InfiniTensor · zhangyue207 · Apr 8, 2026 · Apr 8, 2026 · Apr 8, 2026 · Apr 8, 2026
diff --git a/.ci/README.md b/.ci/README.md
@@ -158,7 +158,7 @@ Platform is auto-detected (via `nvidia-smi`/`ixsmi`/`mx-smi`/`mthreads-gmi`/`cnm
 | `--stage` | Run only the specified stage |
 | `--image-tag` | Override image tag |
 | `--gpu-id` | Override GPU device IDs (nvidia via `--gpus`, others via `CUDA_VISIBLE_DEVICES`) |
-| `--test` | Override pytest test path (e.g., `tests/test_gemm.py::test_gemm`) |
+| `--test` | Replace stage command entirely (e.g., `pytest tests/test_add.py -v`) |
 | `--results-dir` | Host directory mounted to `/workspace/results` inside the container |
 | `--local` | Mount current directory (read-only) instead of cloning from git |
 | `--dry-run` | Print docker command without executing |
@@ -195,7 +195,7 @@ Proxy vars are forwarded from the host. Test results are written to `--results-d
 | MetaX | `--privileged` | `none` | `maca-pytorch:3.2.1.4-...` | `mx-smi` |
 | Moore | `--privileged` | `none` | `vllm_musa:20251112_hygon` | `mthreads-gmi` |
 | Cambricon | `--privileged` | `mlu` | `cambricon/pytorch:v1.25.3` | `cnmon` |
-| Ascend | TODO | — | `ascend-pytorch:24.0.0` | — |
+| Ascend | `--privileged` + device mounts | `npu` | `ascend-pytorch:24.0.RC3-A2-2.1.0` | `npu-smi` |
 
 `gpu_style` controls the Docker device injection mechanism: `nvidia` uses `--gpus`, `none` uses `CUDA_VISIBLE_DEVICES` (or skips injection for Moore), `mlu` uses `MLU_VISIBLE_DEVICES`.
 

diff --git a/.ci/ci_resource.py b/.ci/ci_resource.py
@@ -14,6 +14,7 @@
 GPU_STYLE_NVIDIA = "nvidia"
 GPU_STYLE_NONE = "none"
 GPU_STYLE_MLU = "mlu"
+GPU_STYLE_NPU = "npu"
 
 
 @dataclass
@@ -44,6 +45,7 @@ class ResourcePool:
         "metax": "mx-smi",
         "moore": "mthreads-gmi",
         "cambricon": "cnmon",
+        "ascend": "npu-smi",
     }
 
     def __init__(self, platform, utilization_threshold=10):
@@ -72,6 +74,9 @@ def detect_gpus(self) -> list[GpuInfo]:
         if self._platform == "cambricon":
             return self._detect_gpus_cambricon()
 
+        if self._platform == "ascend":
+            return self._detect_gpus_ascend()
+
         tool = self.GPU_QUERY_TOOLS.get(self._platform)
 
         if not tool:
@@ -325,6 +330,73 @@ def _detect_gpus_cambricon(self) -> list[GpuInfo]:
 
         return sorted(gpus, key=operator.attrgetter("index"))
 
+    def _detect_gpus_ascend(self) -> list[GpuInfo]:
+        """Parse npu-smi info output for Huawei Ascend NPUs.
+
+        Output format (pipe-delimited table, two rows per NPU):
+            | 0     910B4               | OK            | 86.5  41  ...

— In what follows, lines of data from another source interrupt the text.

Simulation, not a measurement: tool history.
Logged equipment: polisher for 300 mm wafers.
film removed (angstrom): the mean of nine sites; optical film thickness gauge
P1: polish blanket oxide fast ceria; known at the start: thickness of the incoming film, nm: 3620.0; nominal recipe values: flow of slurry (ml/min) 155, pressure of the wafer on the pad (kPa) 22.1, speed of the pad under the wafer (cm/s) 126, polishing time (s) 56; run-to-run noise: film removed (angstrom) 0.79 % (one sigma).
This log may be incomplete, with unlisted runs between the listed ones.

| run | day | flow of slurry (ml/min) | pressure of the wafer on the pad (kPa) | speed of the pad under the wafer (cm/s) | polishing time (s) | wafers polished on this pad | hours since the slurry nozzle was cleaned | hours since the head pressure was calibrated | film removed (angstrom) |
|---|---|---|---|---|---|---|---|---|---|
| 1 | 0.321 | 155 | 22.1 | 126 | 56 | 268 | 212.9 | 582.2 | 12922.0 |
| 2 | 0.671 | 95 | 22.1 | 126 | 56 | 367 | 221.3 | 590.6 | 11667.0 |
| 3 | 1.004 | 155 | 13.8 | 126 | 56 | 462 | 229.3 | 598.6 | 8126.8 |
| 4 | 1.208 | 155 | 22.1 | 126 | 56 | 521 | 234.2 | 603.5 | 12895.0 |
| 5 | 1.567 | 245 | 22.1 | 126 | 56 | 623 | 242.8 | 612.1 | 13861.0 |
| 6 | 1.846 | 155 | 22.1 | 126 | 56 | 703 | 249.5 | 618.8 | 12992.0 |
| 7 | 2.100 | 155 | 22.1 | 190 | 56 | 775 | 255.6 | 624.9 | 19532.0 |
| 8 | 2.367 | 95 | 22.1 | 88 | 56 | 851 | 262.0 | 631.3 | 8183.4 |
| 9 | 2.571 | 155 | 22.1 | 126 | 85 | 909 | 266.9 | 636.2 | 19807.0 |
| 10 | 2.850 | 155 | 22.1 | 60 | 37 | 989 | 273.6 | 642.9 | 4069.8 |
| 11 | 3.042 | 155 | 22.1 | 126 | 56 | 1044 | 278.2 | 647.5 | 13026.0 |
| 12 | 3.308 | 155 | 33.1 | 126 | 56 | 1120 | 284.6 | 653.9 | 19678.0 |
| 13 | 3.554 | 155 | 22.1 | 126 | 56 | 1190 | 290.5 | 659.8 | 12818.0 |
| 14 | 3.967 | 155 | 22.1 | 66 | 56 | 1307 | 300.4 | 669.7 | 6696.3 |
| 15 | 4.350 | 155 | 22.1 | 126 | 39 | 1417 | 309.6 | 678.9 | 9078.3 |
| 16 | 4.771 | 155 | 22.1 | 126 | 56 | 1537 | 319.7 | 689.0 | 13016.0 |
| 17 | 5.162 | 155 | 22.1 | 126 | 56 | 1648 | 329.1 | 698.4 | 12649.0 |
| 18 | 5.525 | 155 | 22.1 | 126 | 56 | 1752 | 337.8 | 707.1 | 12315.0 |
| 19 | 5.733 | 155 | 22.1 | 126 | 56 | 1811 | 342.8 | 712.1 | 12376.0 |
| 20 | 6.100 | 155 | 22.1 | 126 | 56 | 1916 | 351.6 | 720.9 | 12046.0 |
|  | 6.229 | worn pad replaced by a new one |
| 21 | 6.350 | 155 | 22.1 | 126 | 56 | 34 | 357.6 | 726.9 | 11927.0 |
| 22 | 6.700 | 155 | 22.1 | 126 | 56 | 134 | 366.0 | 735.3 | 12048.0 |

+            | 0                         | 0000:C1:00.0  | 0     0 / 0   2789 / 32768   |
+        Row 1: index, name, health, power, temp, hugepages.
+        Row 2: chip_id, bus_id, aicore_util, memory_usage, hbm_usage.
+        """
+        try:
+            result = subprocess.run(
+                ["npu-smi", "info"],
+                capture_output=True,
+                text=True,
+                timeout=10,
+            )
+        except (FileNotFoundError, subprocess.TimeoutExpired):
+            return []
+
+        if result.returncode != 0:
+            return []
+
+        gpus = []
+        lines = result.stdout.splitlines()
+        i = 0
+
+        while i < len(lines):
+            line = lines[i]
+            # Match row 1: "| {index}  {name}  ..."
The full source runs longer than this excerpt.